THEY: Interview with Mo Willis

Posted on October 04, 2016


Morgan Mann Willis is part of the team at bklyn boihood, lead editor of the anthology “Outside the XY: Queer, Brown Masculinity,” and is working on their novel “Politics from Nowhere”. Morgan offers organizational strategy and management consultation for community-driven collectives. She is also the program director of the Allied Media Conference.

This interview is presented as part of a series of "They/Them" interviews conducted by ill Weaver. ill Weaver and Wes Taylor have developed and are sharing a line of apparel for Emergence called "THEY". “THEY” is a strategy for signalling one’s self-identification with the gender nonconforming pronouns “they” and “them” in an affirming and aesthetically bold way. As part of the project accompanying this new apparel, ill discussed “they/them” with other inspiring individuals who use “they/them” pronouns.

Read on for ill’s summary of their conversation with Morgan. Read more thoughts from ill Weaver on the THEY campaign here.

ill discusses THEY with Morgan   

Morgan shares their initial reasons for choosing the pronoun They:

“‘They’ feels like a really important pronoun to use.  I think I started using They as a pronoun because I heard myself often refer to women as if i'm not a part of that group and I still do that.

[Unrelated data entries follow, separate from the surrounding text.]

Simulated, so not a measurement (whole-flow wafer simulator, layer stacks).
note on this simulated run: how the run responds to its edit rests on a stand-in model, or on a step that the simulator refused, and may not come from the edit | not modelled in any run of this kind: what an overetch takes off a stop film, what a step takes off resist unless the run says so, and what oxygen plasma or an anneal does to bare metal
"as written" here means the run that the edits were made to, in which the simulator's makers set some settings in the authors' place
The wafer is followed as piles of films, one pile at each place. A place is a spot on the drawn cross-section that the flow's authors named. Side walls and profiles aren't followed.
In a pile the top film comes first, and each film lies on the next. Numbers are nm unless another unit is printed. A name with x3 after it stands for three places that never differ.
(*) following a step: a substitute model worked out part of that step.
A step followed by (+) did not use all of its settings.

I found myself creating this separation, which was really telling a story of my gender experience. It felt like instead of this They that's meant to separate me the pronoun became this tool of inclusion. So that I feel like I can exist. There’s a tremendous amount of pressure within the most broad thinking queer spaces to fucking make some concrete decisions about whatever you are how you identify, how you present and I'm just not there, and I never was. They allows me to identify with all these other parts of myself.”

Morgan reflects on their given name, Morgan Mann Willis, in the context of their complex identities and relationship to pronouns:

“I identify in terms of my pronouns as she/they. And I've recently been thinking a lot about just using my name. My full name is Morgan Mann Willis which is the most fucking androgynous and also just masculine name ever which I love. But it took me a very long time in my life to get to a place where I felt like it wasn't embarrassing and I think that in some ways connected to the relationship i've had with my own gender identity. Especially because it doesn't necessarily fit on the trans masculine spectrum and it definitely doesn't entirely fit into this binary of male/female, woman/man spectrum. But I do identify as a Black woman. I also identify as genderqueer. And They feels really important and can hold both of those things.”

Morgan is a writer who recently published her first book . They break down the poetics of the word They:

“It's a word that implies layers. And as a writer I fuck with it because I love imperfection and I love the idea that it's doing all this work. It's like plural in that it's holding all these multiple spaces. It's both referring to yourself as someone else but also as yourself I love the way that it could be either yourself personally or talking about another group of people I like the way it stretches as a word.”

We also spoke about the double edged sword of grammar how They is both invalidated by grammar police, and more recently institutionally validated by grammar scholars and journalists.

“I have a lot of thoughts on institutions and spaces giving people green lights when the green light was already lit. We didn't need your [permission] it was real whether or not this conference or committee or whoever made that decision. But it's infuriating to me. It's ridiculous because we all are waiting.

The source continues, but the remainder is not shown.